Cinephile Magazine

Review: Tsotsi (2005)

August 3rd, 2006

In Anthony Burgess’ classic novel A Clockwork Orange, a young thug named Alex wrecks fun-havoc on innocents in the streets and homes of a futuristic, Soviet-American meld-world. In Gavin Hood’s Tsotsi, the future is present-day South Africa and the thug is named thug. The similarities between the two works are striking. Both Orange and Tsotsi begin with a stunning act of violence committed against an old man, for example. A beating up real nice like and a knife to the gulliver—Alex for funnies, Tsotsi for monies.

Next, there’s a trip to the Korova Milkbar, which in Tsotsi is run by a large black woman and populated by living black figures, as opposed to the milk-white plastic women adorning the bar in Stanley Kubrick’s film adaptation. In South Africa, Milkplus even becomes milk plus, for thugs.

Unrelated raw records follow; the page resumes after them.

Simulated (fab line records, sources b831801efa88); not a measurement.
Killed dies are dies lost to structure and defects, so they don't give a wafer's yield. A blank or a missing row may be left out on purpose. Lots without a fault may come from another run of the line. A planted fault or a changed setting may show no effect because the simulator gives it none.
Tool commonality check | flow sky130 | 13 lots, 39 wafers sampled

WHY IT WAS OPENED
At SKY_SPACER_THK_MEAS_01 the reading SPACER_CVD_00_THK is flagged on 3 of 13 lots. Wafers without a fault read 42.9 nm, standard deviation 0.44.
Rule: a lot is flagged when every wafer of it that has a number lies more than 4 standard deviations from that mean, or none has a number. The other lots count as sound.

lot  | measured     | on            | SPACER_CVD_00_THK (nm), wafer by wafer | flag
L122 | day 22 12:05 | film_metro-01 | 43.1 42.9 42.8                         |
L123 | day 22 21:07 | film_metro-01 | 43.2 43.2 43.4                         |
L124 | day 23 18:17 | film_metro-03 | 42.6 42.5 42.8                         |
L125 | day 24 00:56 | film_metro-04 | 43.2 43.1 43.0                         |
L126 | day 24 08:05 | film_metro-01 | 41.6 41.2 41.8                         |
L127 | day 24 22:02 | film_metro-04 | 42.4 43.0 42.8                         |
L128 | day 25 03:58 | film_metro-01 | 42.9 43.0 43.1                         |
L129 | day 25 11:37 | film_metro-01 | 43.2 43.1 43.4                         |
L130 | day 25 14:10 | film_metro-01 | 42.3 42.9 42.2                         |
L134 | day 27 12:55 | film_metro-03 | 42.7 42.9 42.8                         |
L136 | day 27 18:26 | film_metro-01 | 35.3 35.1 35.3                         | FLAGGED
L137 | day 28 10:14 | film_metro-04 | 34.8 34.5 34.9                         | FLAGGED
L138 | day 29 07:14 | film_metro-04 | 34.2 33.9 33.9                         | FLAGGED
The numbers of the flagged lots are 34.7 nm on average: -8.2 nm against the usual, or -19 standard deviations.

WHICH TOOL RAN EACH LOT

The first key incident in both works is also similar: Alex’s accidental murder of a defenseless old woman in Orange is transformed into Tsotsi’s accidental theft of a child. Both actions, perpetrated under the umbrella of ransacking a house for loot, against women, and done without premeditation, set their respective characters on their respective journeys. Meanwhile, our main characters’ droogs turn against them and there’s fighting between the former pals.

Back into the fire, Alex and Tsotsi make confused return visits to the places of former crimes: to the house of a past rape in Orange and to the house of the parents of the stolen child in Tsotsi. However, whereas Alex returns as a thoroughly de-dangerous’ed new man, Tsotsi comes once again as a criminal. By this time, the victim in Orange is Alex while in Tsotsi the victim remains the same.

Finally, the proper authorities arrive to “save the day”: Alex has his Ludovico treatment reversed and is photographed next to some high-ranking bureaucrats and Tsotsi…

Though not related to the plot, another interesting parallel between the works is the use of language. The Nadsat language invented by Burgess—a cross between English and Russian—finds its brat in the Zulu-Afrikaans-English combination spoken in Tsotsi.

The world of Tsotsi is divided in two: the dirty, crowded—yet lively—shantytown that Tsotsi inhabits; and the more peaceful, richer city and surrounding suburbs to which the baby and his parents belong. Between these distinct zones lies a dusty wasteland populated by sparse greenery and perpetually unneeded industrial materials that has become a makeshift playground for children from the shantytown.

During the film, Tsotsi makes the journey across this wasteland three times. The way in which the film presents the rich area and the poor—geographically linked by a short walk but worlds apart in everything else—is one of its greatest strengths.

Though Tsotsi never uses poverty as an excuse, it asks the viewer to consider the ways in which these two zones influence and affect one another: rich and poor, rich versus poor. Because all of the major characters are black, the film makes certain issues of race do not cloud those of class—it is money, not race, that makes one character fat and another hungry. Though only one of these interactions between well-to-do and wanting is looked at directly, taken beyond the films’ temporal boundaries, it is but one collision on a whole chain.

That Tsotsi shoots a woman and steals her baby is horrific; but is it also a metaphor? Hood loads his film with obvious, though in-the-background, references to AIDS and intentionally juxtaposes the huts in which Tsotsi lives with the skyscrapers of Johannesburg to create a physical imbalance between the zones: healthy and tall in contrast to sick and short. Is the infanticide only occurring in one direction, or does the wasteland lie between the shantytown and the city?

It’s easy to read Tsotsi’s transformation as an example of the standard, seen-it-before redemption that most main characters in mainstream films tend to undergo. The poster even tells you to do just that. However, it’s much more interesting to see Tsotsi as a story about another big R-word: responsibility.

When Tsotsi jacks a car and a finds a baby in the back seat, he panics. The baby is not scary as a baby—it doesn’t even have teeth to bite Tsotsi him with—but it is scary as a sign of a catching-up past. As a symbol, the baby functions as the tangible proof of a bad deed done.

Despite music that will try to make you experience the film’s final scene as a heroic redemption, don’t be fooled; there’s a little more to it than that. On a personal level, the scene is the ultimate representation of taking responsibility for one’s actions, consequences be damned. And, on a “message” level, it’s about learning to deal with problems of inequality and crime by humanizing and trying to understand them—the feel-good message the Oscar voters went for (best Foreign-language film).

When I started watching Tsotsi, I expected to see another City of God. What I got was closer to Alfie, and I’m gladder for it. Tsotsi is about a boy who meets a baby and becomes a responsible man. It is also about the morally ambivalent yet strangely malleable power released when two worlds collide. It’s not a bad film.